Lightning-powered offline networks

The company already has experience working with decentralized mesh networks that power offline connections. Now, they’re expanding that idea to the blockchain.

This news comes to us via CoinDesk, who breaks down the team’s recent paper that talks about Bitcoin micropayments and mobile networks. To push their idea forward, goTenna put together Global Mesh Labs LLC to focus on such technology.

“Mesh networks offer a decentralized alternative to centralized carriers and ISPs for mobile communication,” reads a summary of the report. “To optimize successful message delivery, and improve network coverage and reliability, mesh nodes need a system to incentivize the relay behavior of peer network nodes. We propose a trust-minimized protocol for message senders to exchange incentive value with mesh nodes that relay their messages.”

It continues:

“Our approach is to create a payment channel network (PCN) based on the Bitcoin Lightning Network but adapted for very low-bandwidth ad hoc mobile networks and therefore also applicable to less-constrained mesh topologies. To reduce incentive protocol overhead we propose using signature aggregation, simplex payment channel updates and payment channels formed between mesh nodes within direct communication range.”
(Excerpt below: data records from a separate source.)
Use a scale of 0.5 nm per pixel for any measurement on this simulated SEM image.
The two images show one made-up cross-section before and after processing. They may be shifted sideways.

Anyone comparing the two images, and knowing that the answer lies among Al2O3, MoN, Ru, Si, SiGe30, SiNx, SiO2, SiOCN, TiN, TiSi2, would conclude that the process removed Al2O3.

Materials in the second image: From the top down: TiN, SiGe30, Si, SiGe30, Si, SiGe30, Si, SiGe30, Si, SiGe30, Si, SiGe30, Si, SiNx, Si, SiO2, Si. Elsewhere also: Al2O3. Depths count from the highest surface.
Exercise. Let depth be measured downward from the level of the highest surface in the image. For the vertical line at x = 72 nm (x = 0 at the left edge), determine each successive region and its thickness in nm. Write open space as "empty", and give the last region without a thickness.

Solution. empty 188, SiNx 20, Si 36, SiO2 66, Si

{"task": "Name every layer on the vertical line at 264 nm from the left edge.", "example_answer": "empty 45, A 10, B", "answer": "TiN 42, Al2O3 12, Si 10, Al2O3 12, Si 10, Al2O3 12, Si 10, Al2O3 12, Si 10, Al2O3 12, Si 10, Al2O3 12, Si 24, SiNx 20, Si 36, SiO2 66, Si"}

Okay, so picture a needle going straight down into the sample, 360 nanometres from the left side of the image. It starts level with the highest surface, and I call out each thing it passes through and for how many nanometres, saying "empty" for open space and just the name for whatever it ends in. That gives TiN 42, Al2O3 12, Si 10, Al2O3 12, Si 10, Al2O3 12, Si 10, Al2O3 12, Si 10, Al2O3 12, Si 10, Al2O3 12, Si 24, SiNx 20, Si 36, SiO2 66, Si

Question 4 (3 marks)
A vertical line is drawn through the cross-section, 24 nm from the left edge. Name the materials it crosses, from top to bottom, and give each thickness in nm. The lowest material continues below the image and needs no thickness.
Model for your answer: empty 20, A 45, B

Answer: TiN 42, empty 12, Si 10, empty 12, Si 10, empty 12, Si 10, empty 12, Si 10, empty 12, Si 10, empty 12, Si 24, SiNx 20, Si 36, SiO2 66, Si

Of course, the problem with an offline network is that somebody needs to run it. Well, goTenna would use blockchain tech to incentivize users to do just that. The process is called Lot49 – the segment that takes advantage of Lightning to pay users.

goTenna engineer and author of the paper Richard Myers sheds some more light on this:

“Any node can earn a reward for relaying data for others and by being at the right place at the right time.”

Of course, the Lightning Network is still very early on. It’s barely being used to buy Bitcoin at this point, let alone create offline networks. However, we may soon see a new form of online trading should this project go through.